For those of you who have enjoyed Part One and Part Two of Meredith's French adventure, here is the final chapter (of the blog story, but not altogether...as you will read).
Can you share with us a couple of the most memorable/funny experiences of your time in France? What were the most difficult aspects?
Because I had an English passport, I was allowed to live and work in the EEC, however, my husband needed to apply for a ‘carte de séjour’, the right to reside. We had a wonderful time with the French bureaucracy in Aix and when they told me Colin had to go to Marseille, in person, and get it there, Colin simply didn’t believe me.
We decided to book in to a hotel in Marseille, despite the fact that Marseille was only 25 minutes away. We had heard horror stories about having to line up early in the morning, so the afternoon before we walked down to the Préfecture to make sure we knew where he had to go. We finally found the destination in some back street, deep in the city of Marseille. I am sure you are all aware of the French reputation for ‘grèves’ (strikes), and much to our dismay, Marseille was in the grip of a massive garbage strike. The city was literally stinking.
On arrival, we noticed some people were already queuing. We approached one African-looking person and asked if we were in the right place. He was very helpful, confirming that we were, in fact, at the correct destination. He was already in the line for the following day and said that he would be happy to mind Colin’s spot! How lucky were we?

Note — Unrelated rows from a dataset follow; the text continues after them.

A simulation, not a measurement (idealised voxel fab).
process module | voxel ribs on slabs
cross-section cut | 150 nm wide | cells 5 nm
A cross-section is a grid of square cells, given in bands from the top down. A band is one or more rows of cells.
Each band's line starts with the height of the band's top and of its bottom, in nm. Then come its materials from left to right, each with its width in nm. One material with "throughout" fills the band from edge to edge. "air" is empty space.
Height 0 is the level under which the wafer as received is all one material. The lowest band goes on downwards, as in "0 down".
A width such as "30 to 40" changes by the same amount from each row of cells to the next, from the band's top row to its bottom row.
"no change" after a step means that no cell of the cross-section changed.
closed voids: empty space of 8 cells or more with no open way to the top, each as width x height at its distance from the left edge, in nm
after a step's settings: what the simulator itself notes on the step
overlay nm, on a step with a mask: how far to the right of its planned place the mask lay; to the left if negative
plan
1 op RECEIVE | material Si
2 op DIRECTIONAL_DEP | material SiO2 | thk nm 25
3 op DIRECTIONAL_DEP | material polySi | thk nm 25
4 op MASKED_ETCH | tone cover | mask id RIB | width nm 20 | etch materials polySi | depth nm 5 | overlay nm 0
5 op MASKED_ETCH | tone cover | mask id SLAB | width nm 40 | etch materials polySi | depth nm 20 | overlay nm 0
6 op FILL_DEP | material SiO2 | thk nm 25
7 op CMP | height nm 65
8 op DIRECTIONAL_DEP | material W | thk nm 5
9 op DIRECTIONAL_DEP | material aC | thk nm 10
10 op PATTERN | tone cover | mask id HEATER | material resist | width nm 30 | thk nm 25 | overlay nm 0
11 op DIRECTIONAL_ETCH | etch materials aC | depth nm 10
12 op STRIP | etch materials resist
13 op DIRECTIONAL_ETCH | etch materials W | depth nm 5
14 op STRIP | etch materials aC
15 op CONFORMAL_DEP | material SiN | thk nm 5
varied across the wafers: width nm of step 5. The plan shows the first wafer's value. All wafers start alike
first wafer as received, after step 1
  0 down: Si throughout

So, off Colin went at 6.30am in the freezing cold, through the stinking garbage to arrive with coffee and
croissants for the kind man who had spent the night on the street, holding his spot in the line from the day before.
We were the lucky ones. Only one hour later Colin was the proud owner of a five year ‘carte de séjour’ (right to live). I doubt anybody else in the queue would have had the same success. It was worth its weight in gold for our kids to see all the other people from different countries, queued a mile long, desperate to get permission to live in France. I only hope our kids appreciated how lucky they truly were.
This next little ‘histoire’ is for all the coffee addicts:
The French take their culture and their cuisine very seriously, but given that Aix is a very international city, it is natural that some coffee shops would also sell take-away coffee. But there are limits and when an English woman got on a local bus with her takeaway coffee, the bus driver demanded:
“Madame, descendez de mon bus!”. (Madame, GET OFF MY BUS!)
Nothing like insulting the bus driver for bringing a takeaway coffee on his bus.
Be Warned! Take some time out and don’t rush your coffee!
Part of going to live in another country is being open to trying new things. I had always wanted to dance salsa, so I signed up for salsa classes and my husband decided to come too. Towards the end of the year our teacher started teaching us a routine that she wanted us to perform at the end of year ‘spectac’ (show). Of course, there was no way my husband was going to dance a salsa routine on stage, so I signed up ‘toute seul’ (alone). In the end, the teacher managed to talk him into it. The curtain came up, and front of stage we did our 3-minute sexy salsa routine with 5 other couples in front of 300 people, including the kids.
You couldn’t wipe the smile from his face. He turned to me and said:
“If you’d told me I was going to dance the salsa on stage in France in front of 300 people, I would never have believed you!”
Therefore, my advice would be, never say never. Just embrace every opportunity and see where it leads you.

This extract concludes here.